The history of our vineyards goes back to 1977, and our farmland to 1928.
Gerard and JoAnn Bentryn founded Bainbridge Island Vineyards and Winery in 1977, after being inspired by their study of viticulture and enology in Europe, New Zealand, Australia, and South Africa. Having cultivated a particular affinity for the elegant, aromatic wines of the Loire in France and the Mosul in Germany, the Bentryns sought out a bioregion with similar growing conditions, and were moved to create an experience of food and wine deeply rooted in place here in the Pacific Northwest. The Bentryns chose to settle in the Puget Sound, where the long, dry summer days are even more ideal for vinifera than some European wine regions.

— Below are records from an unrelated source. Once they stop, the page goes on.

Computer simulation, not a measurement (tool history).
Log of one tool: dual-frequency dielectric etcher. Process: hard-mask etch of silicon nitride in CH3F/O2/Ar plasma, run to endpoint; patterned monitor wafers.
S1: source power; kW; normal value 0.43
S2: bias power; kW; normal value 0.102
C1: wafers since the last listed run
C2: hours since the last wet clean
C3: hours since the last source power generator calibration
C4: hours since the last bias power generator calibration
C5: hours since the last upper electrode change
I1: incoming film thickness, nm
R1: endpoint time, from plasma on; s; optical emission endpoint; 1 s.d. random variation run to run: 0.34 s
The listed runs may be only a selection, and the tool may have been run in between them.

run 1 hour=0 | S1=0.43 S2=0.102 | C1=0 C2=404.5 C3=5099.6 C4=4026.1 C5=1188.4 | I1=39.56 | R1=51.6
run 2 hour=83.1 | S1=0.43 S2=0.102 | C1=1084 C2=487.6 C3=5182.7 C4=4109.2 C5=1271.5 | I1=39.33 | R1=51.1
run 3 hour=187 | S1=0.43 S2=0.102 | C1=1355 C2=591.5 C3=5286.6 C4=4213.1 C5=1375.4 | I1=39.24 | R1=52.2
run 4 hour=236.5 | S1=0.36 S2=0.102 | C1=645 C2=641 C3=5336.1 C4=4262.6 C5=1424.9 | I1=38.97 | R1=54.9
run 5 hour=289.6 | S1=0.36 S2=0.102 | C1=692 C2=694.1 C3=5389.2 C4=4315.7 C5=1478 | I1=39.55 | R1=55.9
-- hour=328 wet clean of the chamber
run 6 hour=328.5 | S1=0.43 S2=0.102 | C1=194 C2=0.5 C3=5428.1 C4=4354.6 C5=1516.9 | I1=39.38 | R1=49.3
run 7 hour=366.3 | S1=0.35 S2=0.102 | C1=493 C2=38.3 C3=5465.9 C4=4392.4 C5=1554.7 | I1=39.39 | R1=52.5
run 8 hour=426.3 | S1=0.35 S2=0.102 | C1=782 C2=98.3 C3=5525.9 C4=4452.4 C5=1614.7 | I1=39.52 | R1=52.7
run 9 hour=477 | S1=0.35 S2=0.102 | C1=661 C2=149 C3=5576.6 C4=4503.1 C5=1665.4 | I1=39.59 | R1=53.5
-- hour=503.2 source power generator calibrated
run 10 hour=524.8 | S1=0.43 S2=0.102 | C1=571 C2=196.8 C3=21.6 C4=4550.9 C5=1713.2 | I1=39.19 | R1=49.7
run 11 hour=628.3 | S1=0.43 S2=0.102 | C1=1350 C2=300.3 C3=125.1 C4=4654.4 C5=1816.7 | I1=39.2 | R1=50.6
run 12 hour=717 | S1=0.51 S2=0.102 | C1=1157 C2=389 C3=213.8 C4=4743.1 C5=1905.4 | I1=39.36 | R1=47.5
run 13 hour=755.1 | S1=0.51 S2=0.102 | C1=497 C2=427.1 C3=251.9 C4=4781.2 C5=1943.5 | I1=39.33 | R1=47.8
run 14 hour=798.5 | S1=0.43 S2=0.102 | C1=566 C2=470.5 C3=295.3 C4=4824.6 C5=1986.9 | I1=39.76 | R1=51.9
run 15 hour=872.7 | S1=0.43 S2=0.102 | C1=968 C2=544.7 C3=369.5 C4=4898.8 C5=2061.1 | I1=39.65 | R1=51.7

The Bentryns released their inaugural estate-grown vintage in 1982, becoming the 84th bonded winery in Washington State. That year, the Bentryns purchased farmland on Day Road, in addition to their original one-acre vineyard in downtown Winslow. The Day Road acreage would become the present-day home of the winery, planted with seven acres of grape varieties carefully selected for their ability to thrive in the Maritime Northwest. As part of the Bentryns' pioneering work in the region's grape-growing movement, Gerard was instrumental in the certification of the Puget Sound Viticultural Area (AVA)/Appellation in 1995.
The Day Road acreage where the winery currently sits was purchased by the Bentryns from Japanese-American farmer Akio Suyematsu, and represented only a part of the original Suyematsu family farm, founded in 1928. Excepting the period of Japanese-American exclusion during World War II, the Day Road farm is the oldest, continuously farmed property in Kitsap County. Akio himself worked the land until his passing in 2012, and was an honored mentor to an emerging generation of Island farmers. Once part of the agricultural tradition that made Bainbridge Island the strawberry capital of the Northwest, the land is still tended by several working farms.
When the Bentryns retired, longtime friend and employee Betsey Wittick reopened the vineyards and winery under new cooperative ownership in 2013. Betsey holds a Masters degree in Horticulture from Cornell University, and began growing grapes and making wine with the Bentryns in 1989. As winemaker and viticulturalist at Bainbridge Vineyards, and as proprietor of small-scale vegetable operation Laughing Crow Farm, Betsey is committed to seeing local food production remain a viable livelihood and important asset to our community.